Vision in Degraded Visibility Conditions

I have been working on vision in degraded visibility conditions (fog, rain, snow, and nighttime) for a long time. Over the years I have made progress on many facets the problem, and many things in the field of vision has also changed along the way. I will outline some interesting aspects in this post.

Introduction to Atmospheric Scattering

To motivate the problem, consider the scenario where you are given a single foggy RGB image and you want to obtain the defogged image. Before we delve into the details, let’s first understand the physics of fog. Fog is a weather phenomenon that occurs when the air is saturated with water vapor. The water droplets in the air scatter light (a phenomenon known as Mie scattering), which reduces the contrast and visibility of objects in the scene. Let \(L\) be the luminance of an object under monochromatic light, \(L_0\) the luminance at zero distance, \(\beta\) Mie scattering parameter, and \(\alpha\) background luminance (airlight). Both Koschmieder (1924) [1] and Duntley (1948) [2] showed the scattering of light is modeled by the following equation (Atmospheric Scattering Model):

\[L = L_0 e^{-\beta d} + \alpha (1 - e^{-\beta d})\]

where \(d\) is the distance between the observer and the object. This model is applicable to visibility degredation through a scattering medium in general, and not limited to fog.

Humans are trichromatic and have cones for short, medium, and long wavelengths that correspond to our perception of blue, green, and red primary colors (1931 CIE color matching). The luminance of channel \(y\) is computed by integrated the respective color matching function \(y(\lambda)\) against the irradiance, \(E\), over all wavelengths.

Human sensativity to different wavelengths for each cone.

Without scattering, the luminance of each channel is given by

\[L_{y} = \int_{0}^{\infty} y(\lambda) E(\lambda) d\lambda\]

Mie scattering is independent of wavelengths, that is with scattering, the luminance of each channel is given by the Atmospheric Scattering Model as

\[L_{y} = \int_{0}^{\infty} y(\lambda) \left[ E(\lambda) e^{-\beta d} + \alpha (1 - e^{-\beta d}) \right] d\lambda\]

As the color matching functions are normalized to integrate to the same constant, and the transformation from CIE RGB to standard RGB colorspace is linear, for each of the RGB channels of the image we have

\[I(x) = J(x) t(x) + \alpha(1 - t(x))\]

where \(I(x)\) is the observed luminance at pixel \(x\), \(J(x)\) is the scene luminance, \(t(x) = e^{-\beta d(x)}\) is the transmission map, \(d(x)\) the depth map, and we absorb the normalization constant into \(\alpha\). With some algebra, we can see to estimate the scene radiance \(J(x)\) we need to estimate the transmission map \(t(x)\).

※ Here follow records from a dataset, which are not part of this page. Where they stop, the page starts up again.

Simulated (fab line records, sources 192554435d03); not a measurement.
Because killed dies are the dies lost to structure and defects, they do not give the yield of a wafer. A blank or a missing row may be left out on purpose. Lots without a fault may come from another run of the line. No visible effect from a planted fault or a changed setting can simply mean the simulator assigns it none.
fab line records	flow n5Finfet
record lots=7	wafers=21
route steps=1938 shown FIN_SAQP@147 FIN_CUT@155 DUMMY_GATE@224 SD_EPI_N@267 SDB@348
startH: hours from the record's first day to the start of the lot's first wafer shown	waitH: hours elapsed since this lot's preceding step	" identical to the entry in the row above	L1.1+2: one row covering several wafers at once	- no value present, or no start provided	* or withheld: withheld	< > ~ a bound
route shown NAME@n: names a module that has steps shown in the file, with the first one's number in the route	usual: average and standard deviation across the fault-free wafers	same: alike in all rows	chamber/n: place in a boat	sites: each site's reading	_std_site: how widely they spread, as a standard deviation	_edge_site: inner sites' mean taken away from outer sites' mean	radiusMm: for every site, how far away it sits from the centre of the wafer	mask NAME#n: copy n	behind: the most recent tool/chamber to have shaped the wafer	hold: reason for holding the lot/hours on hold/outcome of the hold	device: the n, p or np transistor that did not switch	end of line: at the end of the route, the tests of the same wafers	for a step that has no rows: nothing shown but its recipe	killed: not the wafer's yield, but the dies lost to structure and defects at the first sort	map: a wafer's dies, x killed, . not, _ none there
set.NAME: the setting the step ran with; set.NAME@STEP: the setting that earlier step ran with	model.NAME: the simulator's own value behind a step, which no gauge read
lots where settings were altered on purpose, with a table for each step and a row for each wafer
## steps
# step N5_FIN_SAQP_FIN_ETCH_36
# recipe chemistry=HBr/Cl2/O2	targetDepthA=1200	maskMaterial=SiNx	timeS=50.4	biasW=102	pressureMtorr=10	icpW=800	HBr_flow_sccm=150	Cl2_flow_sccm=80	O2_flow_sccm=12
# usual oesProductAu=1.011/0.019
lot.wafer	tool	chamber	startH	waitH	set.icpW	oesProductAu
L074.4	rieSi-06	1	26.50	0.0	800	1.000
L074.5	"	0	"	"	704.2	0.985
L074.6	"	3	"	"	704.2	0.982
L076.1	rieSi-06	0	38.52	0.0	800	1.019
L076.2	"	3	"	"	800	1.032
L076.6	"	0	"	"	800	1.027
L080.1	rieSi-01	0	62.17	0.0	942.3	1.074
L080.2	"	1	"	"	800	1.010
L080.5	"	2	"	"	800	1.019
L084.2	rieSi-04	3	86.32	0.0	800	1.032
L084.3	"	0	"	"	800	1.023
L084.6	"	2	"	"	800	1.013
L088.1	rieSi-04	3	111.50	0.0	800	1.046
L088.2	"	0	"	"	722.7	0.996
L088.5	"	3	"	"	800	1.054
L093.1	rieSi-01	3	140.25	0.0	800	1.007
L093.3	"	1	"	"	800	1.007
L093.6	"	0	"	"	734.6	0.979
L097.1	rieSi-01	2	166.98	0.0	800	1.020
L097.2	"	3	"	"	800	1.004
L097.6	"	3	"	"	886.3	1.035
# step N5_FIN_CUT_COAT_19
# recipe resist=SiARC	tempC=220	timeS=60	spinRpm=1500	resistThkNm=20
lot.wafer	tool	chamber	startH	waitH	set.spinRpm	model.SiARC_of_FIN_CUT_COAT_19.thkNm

Visibility Degredation for varying levels of parameters. Figure credits to Neal Bayya

Two early works, DehazeNet [3] and Dark Channel Prior [4], respectively estimated the transmission map directly in an end-to-end manner using a ConvNet and using the Dark Channel Prior. Once we have the transmission map, as in DehazeNet, \(\alpha\) can be estimated as

\[\alpha = \max_{y, x \in t(x) < t_0} I(x)\]

where \(t_0\) is a tunable parameter.

Visibility Distance Estimation

While at Nvidia Self Driving, I worked on operational domain verification for autonomous vehicles. One of the tasks was to determine the meteorological visibility distance, which influenced the decisions made by the perception stack. We can rearrange the Atmospheric scattering model as follows

\[\frac{L - \alpha}{\alpha} = \left( \frac{L_{0} - \alpha}{\alpha} \right)e^{-\beta d}\]

or equivalently

\[C = C_{0}e^{-\beta d}\]

where \(C\) is defined as the visual contrast. The meteorological visibility distance is defined as the distance at which the visual contrast is reduced to a certain threshold, usually 0.05 of a black object (\(L_{0} = 0\)), which is approximately

\[d_{m} = -\frac{\ln(0.05)}{\beta}\]

It is important to note visibility distance degredation is a global effect. This means local effects by lamppost glare, puddle reflections, vehicle spray do not contribute to the visibility distance. This does not mean we do not consider them; on the contrary, our model must learn how to recongize and ignore local effects. The team decided to train a CNN to regress visibility distance from synthetic data, as real images in degraded conditions were sparse due to collection bias.

If the only condition considered was fog, the solution would be straightforwards. In the real world, however, degraded visibility is usually observed with other weather conditions such as rain, sleet, or snow, as shown below

Visibility can be influenced globally or locally.

The team decided to generate data using DriveSim, Nvidia’s simulation engine, with global effects e.g. fog, rain, snow, sleet, or nighttime as well as local effects. Some examples of global and local effects at a fixed visibility degredation are shown below

DriveSim can simulate a variety of different conditions.

To get the ground truth visibility from global effect parameters, we setup an interface with simple track scene with an black object. The interface would binary search for where the user can detect the object

Interface to map global effect parameters to visibility distance

One issue however, was there is a large sim2real gap. Forunately, other projects had shown mixing real data with DriveSim data resulted the model generalizing well to real world data features. We decided to mix the DriveSim data with real visibility degraded data generated using the Atmospheric Scattering Model, estimating the depth maps via monocular depth estimation.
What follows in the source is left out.